IPhone – File transfer between iPhone XR & USB flash drive using lightning cable & female-to-female USB connector

iphoneusb

I know I could get a flash drive with a lightning jack or with both a lightning jack and a USB jack, but is it feasible to transfer files between an iPhone XR running iOS 13.3 and a USB flash drive using a lightning cable and a female-to-female USB connector as follows?

iPhone ? lightning to male USB cable ? female-to-female USB adaptor ?USB flash drive

Best Answer

This is not likely to work. The Lightning port on Apple devices work in many ways like the mini-USB On-The-Go ports from older phones and USB-C ports on newer phones. This means it can act as a USB host or device, just the means by which an iPhone determines which mode it should be in is different than how devices with USB-OTG ports do.

In USB device mode, which happens with a Lightning to USB-A male cable, the iPhone provides no power to the cable. This means that a female to female adapter which connects the data and power lines will not power the flash drive, and the flash drive will not have power to do anything. Connecting both to a powered hub so that both the phone and flash drive have power will still leave this USB bus with no host to initiate any communications.

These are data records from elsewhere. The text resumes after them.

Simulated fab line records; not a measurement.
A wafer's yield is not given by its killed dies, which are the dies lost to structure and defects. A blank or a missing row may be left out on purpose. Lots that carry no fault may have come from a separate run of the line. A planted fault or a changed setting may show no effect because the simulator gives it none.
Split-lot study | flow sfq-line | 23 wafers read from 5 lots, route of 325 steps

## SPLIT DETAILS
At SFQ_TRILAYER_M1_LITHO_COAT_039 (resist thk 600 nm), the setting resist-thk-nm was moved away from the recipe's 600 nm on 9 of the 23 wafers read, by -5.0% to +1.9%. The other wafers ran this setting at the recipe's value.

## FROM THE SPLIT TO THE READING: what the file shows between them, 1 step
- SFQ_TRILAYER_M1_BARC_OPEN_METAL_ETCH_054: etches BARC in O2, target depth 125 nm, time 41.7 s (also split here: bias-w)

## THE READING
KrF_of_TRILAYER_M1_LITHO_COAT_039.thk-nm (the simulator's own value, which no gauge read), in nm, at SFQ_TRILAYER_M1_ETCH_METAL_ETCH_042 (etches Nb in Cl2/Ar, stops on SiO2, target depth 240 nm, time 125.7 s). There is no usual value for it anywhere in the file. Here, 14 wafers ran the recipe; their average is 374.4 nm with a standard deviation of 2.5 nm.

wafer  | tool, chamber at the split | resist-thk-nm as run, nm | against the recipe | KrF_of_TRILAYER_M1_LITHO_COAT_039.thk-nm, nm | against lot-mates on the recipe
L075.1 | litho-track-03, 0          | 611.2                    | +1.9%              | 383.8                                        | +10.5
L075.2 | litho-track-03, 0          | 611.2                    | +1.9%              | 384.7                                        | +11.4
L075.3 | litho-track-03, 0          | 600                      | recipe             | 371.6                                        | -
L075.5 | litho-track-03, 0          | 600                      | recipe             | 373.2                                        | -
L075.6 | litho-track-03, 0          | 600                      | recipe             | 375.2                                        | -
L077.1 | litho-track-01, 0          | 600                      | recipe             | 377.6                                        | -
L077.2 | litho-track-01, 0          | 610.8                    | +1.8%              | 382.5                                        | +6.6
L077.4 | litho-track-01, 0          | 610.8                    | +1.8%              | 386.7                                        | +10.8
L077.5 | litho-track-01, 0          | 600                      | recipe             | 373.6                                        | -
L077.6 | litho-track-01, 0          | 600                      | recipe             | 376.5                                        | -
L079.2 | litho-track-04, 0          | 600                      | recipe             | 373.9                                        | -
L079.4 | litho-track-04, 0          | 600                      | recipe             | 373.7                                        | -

It's unlikely any software on the iPhone will resolve this because the hardware on the phone is simply not made to act as a host when the hardware tells it to go into device mode.

USB from 1.1 on up was made to allow for host-to-device communications and what you describe is a device-to-device connection. USB 2.0 allows for ports to be switched into either host or device mode, but this is done in hardware. If there is a means to override this in software then it is violating the spec and could result in damaged hardware, if someone could find the software for this then you run the risk of damaging your iPhone the next time you try to charge it. USB 3.0 allows for host-to-host communications with the right kind of cable and software but the flash drive is simply not going to act as a USB host.

To make this work will mean violating the USB spec, and running the risk of permanent damage to your phone. There's going to be at a minimum software checks in the iOS to stop this from working, and quite likely the hardware in the iPhone simply will not enter host mode if it sees a USB-A male cable connected.